In sklearn, the document of QuantileTransformer says
This method transforms the features to follow a uniform or a normal distribution
the document of PowerTransformer says,
Apply a power transform featurewise to make data more Gaussian-like
It seems both of them can transform features to a gaussian/normal distribution. What are the differences in terms of this aspect and when to use which ?
CodePudding user response:
It is confusing terminology that they use because Gaussian and normal distribution are actually the SAME.
QuantileTransformer and PowerTransformer are both non-linear.
To answer your question about what exactly is the difference it is this according to https://scikit-learn.org:
"QuantileTransformer provides non-linear transformations in which distances between marginal outliers and inliers are shrunk. PowerTransformer provides non-linear transformations in which data is mapped to a normal distribution to stabilize variance and minimize skewness. "
Source and more info here: https://scikit-learn.org/stable/auto_examples/preprocessing/plot_all_scaling.html#:~:text=QuantileTransformer provides non-linear transformations,stabilize variance and minimize skewness.
CodePudding user response:
The main difference is PowerTransformer()
being parametric and QuantileTransformer()
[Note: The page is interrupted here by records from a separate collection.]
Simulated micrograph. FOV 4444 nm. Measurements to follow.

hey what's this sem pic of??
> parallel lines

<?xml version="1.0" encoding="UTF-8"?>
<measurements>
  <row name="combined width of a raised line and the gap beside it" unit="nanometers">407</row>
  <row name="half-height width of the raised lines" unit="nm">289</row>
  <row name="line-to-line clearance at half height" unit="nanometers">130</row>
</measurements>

being non-parametric. Box-Cox or Yeo-Johnson will make your data look more 'normal' (i.e. less skewed and more centered) but it's often still far from the perfect gaussian. QuantileTransformer(output_distribution='normal')
results usually look much closer to gaussian, at the cost of distorting linear relationships somewhat more. I believe there's no rule of thumb to decide which one would work better in a certain case, but it's worth noting you can select an optimal scaler in a pipeline when doing e.g. GridSearchCV()
.